Docs Italia beta

Public documents, made digital.

Dataset Concept

The main aim of DAF is to provide a framework to manage data, regardless on their dimension and nature (from small vocabulary tables to big unstructured data). That’s why we designed the DAF around an abstraction of the concept of dataset: potentially interconnected logical entities, made of metadata, data, storage options and “interactivity” capabilities. We tried to shape it to be generic enough to model both batch and streaming, structured, semi-structured and unstructured content.

Dataset lifecycle

Datasets follow a standard life cycle path, regardless on their nature and typology.

  • Dataset entity creation: a dataset entity is created via a metadata management form, where the user specifies information about the dataset (following the required items of the DCATAP_IT standard), its data structure, properties and annotations of its fields/attributes, as well as operational information to govern the management of dataset in the platform (where to store the dataset, where to be listening for new data coming, who can have access to it, etc.).
  • Ingestion: after the dataset entity has been created, a microservice activates an Apache NiFi pipeline that is listening for new data to ingest.DAF is currently ready to ingest data coming from SFTP (default option for batch data), pull and push from an external webservice.
  • Transformation and enrichment pipelines: before being stored into the appropriate storage engine, the data goes through several pipelines that add information to the incoming data. We are currently developing the following two pipelines:
    • Normalization pipeline, to apply DAF internal conventions to raw incoming data, such as format (UTF-8), management of null entries, refactoring of codified fields like date and URL, and so on.
    • Standardization pipeline, to make sure that fields marked as bound to a controlled vocabulary (via semantic annotation made during the dataset entity creation phase) are actually using the terms present in the vocabulary.

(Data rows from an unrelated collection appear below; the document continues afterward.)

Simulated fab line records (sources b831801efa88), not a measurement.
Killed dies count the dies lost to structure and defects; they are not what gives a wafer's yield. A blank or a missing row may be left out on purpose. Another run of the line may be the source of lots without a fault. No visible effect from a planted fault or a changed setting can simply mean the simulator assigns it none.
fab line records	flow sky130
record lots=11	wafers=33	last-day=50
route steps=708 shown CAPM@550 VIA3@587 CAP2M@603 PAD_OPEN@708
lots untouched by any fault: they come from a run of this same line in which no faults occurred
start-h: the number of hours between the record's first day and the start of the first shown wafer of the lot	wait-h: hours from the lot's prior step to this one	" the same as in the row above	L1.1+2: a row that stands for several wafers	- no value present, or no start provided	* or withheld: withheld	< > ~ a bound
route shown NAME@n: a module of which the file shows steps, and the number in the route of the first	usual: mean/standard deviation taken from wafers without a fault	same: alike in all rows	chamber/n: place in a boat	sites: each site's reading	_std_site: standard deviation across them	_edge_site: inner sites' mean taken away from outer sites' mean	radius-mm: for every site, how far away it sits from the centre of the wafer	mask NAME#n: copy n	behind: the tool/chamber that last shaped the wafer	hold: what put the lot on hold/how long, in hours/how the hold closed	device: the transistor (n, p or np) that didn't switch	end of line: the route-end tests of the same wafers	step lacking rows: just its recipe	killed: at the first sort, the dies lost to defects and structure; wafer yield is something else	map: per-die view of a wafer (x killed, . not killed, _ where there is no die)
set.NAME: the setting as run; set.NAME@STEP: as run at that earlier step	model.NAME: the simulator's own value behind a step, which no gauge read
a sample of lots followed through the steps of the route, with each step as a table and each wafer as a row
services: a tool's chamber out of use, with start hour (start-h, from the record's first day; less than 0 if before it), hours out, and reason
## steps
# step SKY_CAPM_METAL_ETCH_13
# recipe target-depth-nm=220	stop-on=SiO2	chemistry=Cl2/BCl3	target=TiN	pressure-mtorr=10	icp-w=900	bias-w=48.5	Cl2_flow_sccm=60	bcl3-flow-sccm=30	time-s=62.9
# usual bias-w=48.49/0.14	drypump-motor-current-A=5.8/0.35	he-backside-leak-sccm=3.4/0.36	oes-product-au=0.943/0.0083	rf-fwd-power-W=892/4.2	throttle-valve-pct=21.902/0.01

All pipelines are thought to enrich the incoming raw data, so not to modify the original content: the steps described above add new fields with the result of the transformation applied and, when applicable, an information about the “goodness” of the transformation applied.

  • Storage: after the dataset is ready, it will be persisted using one or more storage mechanism indicated during the dataset entity creation phase. We are currently working to support parquet files in HDFS, HBase, Kudu, MongoDB and ElasticSearch.
  • E-gestion: data are consumed by the end user via API (implemented within the dataset manager microservice), Spark (accessible via Livy and a Jupyter notebook) and data analytics & visualization application (currently we integrated with Metabase and Superset).

Types of datasets

From a logical point of view, the DAF manages two types of datasets:

  • Standard datasets describe phenomena that are common nationwide. These datasets are thus defined as datasets with national relevance and supported by the highest level of information/metadata. They follow a detailed set of rules and standardization mechanisms that make them homogeneous across data sources (there may be multiple data sources describing the same phenomena, e.g., the bike sharing phenomena can be analyzed using data coming from Milan, Turin, Rome, etc…).
  • Ordinary datasets have “owner” relevance, in the sense that they are defined and generated by a specific owner for its specific usage. They do not obey to a standard nationwide schema (data model), but the owner needs to specify metadata and information about the dataset before ingesting the data into the Big Data Platform of the DAF.